With these experiments we hope to show that the continuous compilation model compares favorably against the traditional compilation model in terms of performance. To do so, we compare the cold-start recovery times of the two models.
Table 6.2: Cold-start with Traditional Compilation
System
The cold-start recovery time is defined as the time necessary to reach a particular point in the program's execution when starting from the initial, uncompiled source. For the traditional system, the recovery time includes the time necessary to compile the program and then execute the program up to the specified point of execution. The recovery time for the continuous compilation system is the time necessary to reach that same point in the program's execution using the continuous compiler. The traditional-system recovery time is calculated by simply summing up the times needed to compile, link, and execute the program. The continuous-system recovery time is obtained from our simulator. Table 6.2 shows the cold-start recovery time in seconds for a traditional compilation system for each of the real programs under consideration.
In Table 6.3 we compare the recovery time, in seconds, of the traditional and continuous compilation systems from a cold-start, using the random compilation selection strategy (see Section 3.2), the replace-at-call replacement strategy (see Section 3.3), and an interpretation penalty of 10.
Table 6.3: Comparison between Traditional and Continuous
Replace-at-Call
By interpretation penalty of 10 we mean that we are assuming that it takes 10 times long to interpret a given piece of code than it would to execute the equivalent native code.
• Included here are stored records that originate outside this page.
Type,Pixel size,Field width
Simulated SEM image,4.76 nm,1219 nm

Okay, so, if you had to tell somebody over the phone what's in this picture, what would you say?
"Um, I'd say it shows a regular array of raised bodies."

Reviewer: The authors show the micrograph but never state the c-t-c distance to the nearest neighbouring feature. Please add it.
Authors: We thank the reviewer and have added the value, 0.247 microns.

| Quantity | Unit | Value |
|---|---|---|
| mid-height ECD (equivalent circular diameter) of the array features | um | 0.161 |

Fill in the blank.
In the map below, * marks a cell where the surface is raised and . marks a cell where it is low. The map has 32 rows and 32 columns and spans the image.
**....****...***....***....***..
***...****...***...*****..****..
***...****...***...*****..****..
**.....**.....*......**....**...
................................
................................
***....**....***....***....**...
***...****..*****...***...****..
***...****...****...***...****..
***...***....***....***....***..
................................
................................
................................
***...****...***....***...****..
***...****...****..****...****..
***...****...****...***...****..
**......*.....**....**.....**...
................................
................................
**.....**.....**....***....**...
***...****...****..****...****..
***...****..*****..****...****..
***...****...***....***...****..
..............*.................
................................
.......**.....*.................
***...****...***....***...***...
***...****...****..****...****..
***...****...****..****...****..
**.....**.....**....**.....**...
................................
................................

In four out of the six cases, the continuous compiler shows a significant improvement in performance, from 1.5 up to 2 times faster than the recovery time of the traditional compiler. However, in the other two test cases, ghostview and render, we see a decrease in performance. With render the slowdown is fairly small, but with ghostview the continuous compilation recovery time is more than three times the recovery time of the traditional compiler.
We can uncover a clue about the possible cause for the poor performance of ghostview with the continuous compiler using replace-at-call if we examine the performance using replace-preemptive. Table 6.4 shows the performance of ghostview, pico, and render using replace-preemptive instead of replace-at-call. (We are still using the random compilation selection strategy and an interpretation penalty of 10.)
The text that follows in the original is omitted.